“You Can’t Fully Attribute Organic - But You Can Model the Halo”: ASO × UA Strategy With Burny Games

“You Can’t Fully Attribute Organic - But You Can Model the Halo”: ASO × UA Strategy With Burny Games image
By Mariam Ahmad 3 March 2026

Everyone wants to grow their organic marketing. In this piece, Alisa Eren, Organic Growth Lead at Burny Games, breaks down how paid user acquisition fuels measurable organic uplift - and how disciplined ASO experimentation protects blended CAC. She shares how her team quantifies halo effects, operationalises high-frequency store testing, and aligns creative learnings from UA with conversion strategy to turn short-term spend into long-term organic growth.

 

How do you delineate and measure organic uplift driven by paid UA — specifically, how do you quantify halo effects across app store search and branded queries?

While 100% attribution for organic uplift is practically impossible due to the attribution overlap, we utilize a baseline correlation model. When we run aggressive paid UA or secure a featuring slot, we measure the delta between our established organic baseline and the resulting “spikes.” By normalizing for seasonality and product changes, we calculate an estimated Organic Multiplier. We acknowledge a margin of error, especially during high-spend periods, so we look at long-term data windows to validate the halo effect on branded search volume and category rankings.

What is your current ASO experimentation framework, and how tightly is it integrated with paid creative learnings from Meta or TikTok?

Our framework relies heavily on close collaboration with the UA team. We don't run isolated tests on social platforms, but we regularly leverage their “best performers” to inform our ASO roadmap. We utilize Custom Product Pages (CPPs) to maintain visual consistency between specific ad creatives and the store landing page. If a UA creative highlighting a unique feature outperforms others, we immediately move it into a store A/B test. We also experiment with aligning our subtitles and long descriptions with the core messaging found in top-performing paid assets.

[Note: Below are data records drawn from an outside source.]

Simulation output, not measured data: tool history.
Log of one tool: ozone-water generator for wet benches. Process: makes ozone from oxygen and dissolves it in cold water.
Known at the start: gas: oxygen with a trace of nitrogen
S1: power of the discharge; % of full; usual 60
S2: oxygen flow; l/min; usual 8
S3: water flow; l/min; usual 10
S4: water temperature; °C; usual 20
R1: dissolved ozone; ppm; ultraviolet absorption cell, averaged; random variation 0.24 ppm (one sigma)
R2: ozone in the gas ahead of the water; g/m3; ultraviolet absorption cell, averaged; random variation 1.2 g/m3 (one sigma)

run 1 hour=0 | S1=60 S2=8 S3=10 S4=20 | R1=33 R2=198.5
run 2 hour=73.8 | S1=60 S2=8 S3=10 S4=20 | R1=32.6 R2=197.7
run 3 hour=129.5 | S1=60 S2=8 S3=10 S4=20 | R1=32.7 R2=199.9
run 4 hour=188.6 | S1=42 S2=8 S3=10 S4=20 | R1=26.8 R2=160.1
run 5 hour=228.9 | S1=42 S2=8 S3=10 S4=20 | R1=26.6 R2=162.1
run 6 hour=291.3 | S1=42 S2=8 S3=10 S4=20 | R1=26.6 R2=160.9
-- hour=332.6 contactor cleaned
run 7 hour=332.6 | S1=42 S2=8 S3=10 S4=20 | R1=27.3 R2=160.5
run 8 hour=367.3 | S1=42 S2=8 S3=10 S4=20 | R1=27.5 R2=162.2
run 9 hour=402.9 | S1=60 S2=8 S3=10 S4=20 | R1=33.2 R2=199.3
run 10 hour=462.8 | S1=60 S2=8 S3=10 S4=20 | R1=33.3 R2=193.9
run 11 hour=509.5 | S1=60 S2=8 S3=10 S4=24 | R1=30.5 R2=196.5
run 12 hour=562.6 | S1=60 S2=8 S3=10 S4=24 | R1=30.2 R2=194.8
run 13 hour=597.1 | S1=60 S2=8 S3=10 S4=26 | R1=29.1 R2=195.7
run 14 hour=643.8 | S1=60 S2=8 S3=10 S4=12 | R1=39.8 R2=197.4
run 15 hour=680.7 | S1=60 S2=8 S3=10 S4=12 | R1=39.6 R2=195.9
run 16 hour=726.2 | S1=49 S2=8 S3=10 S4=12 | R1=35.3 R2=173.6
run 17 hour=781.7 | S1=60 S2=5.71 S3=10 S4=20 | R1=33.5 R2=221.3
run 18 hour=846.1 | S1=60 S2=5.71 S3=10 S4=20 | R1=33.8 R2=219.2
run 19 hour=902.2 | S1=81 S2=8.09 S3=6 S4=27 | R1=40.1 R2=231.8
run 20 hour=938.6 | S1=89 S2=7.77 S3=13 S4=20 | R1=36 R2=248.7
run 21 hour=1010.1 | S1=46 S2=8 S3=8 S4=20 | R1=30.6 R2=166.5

How are you leveraging first-party behavioural cohorts (retention, monetization depth, session frequency) to refine both organic conversion rates and paid targeting models?

Currently, our organic audience quality is inherently high due to effective store indexing and intent-based search queries, so retention and session frequency usually meet our benchmarks. Rather than using these cohorts to refine targeting (which we leave to the UA side), we focus on Conversion Rate Optimization (CRO). We use behavioral data to identify where the “message-to-product” fit can be improved in our store listings and promotional in-app event cards. We only deep-dive into behavioral cohorts if we detect a negative trend that suggests a mismatch between our store assets and the actual gameplay experience.

What role does SEO and content acquisition play in your growth mix, and how do you attribute downstream installs or sign-ups to top-of-funnel organic content?

SEO and content acquisition are currently in an experimental phase. We are exploring web-to-app flows through blog content and UGC initiatives. However, these are not our primary growth drivers at this stage. Given the high resource investment and the non-linear path to ROI in these channels, we maintain them as supplementary “top-of-funnel” experiments while focusing our main efforts on high-impact ASO and UA synergies.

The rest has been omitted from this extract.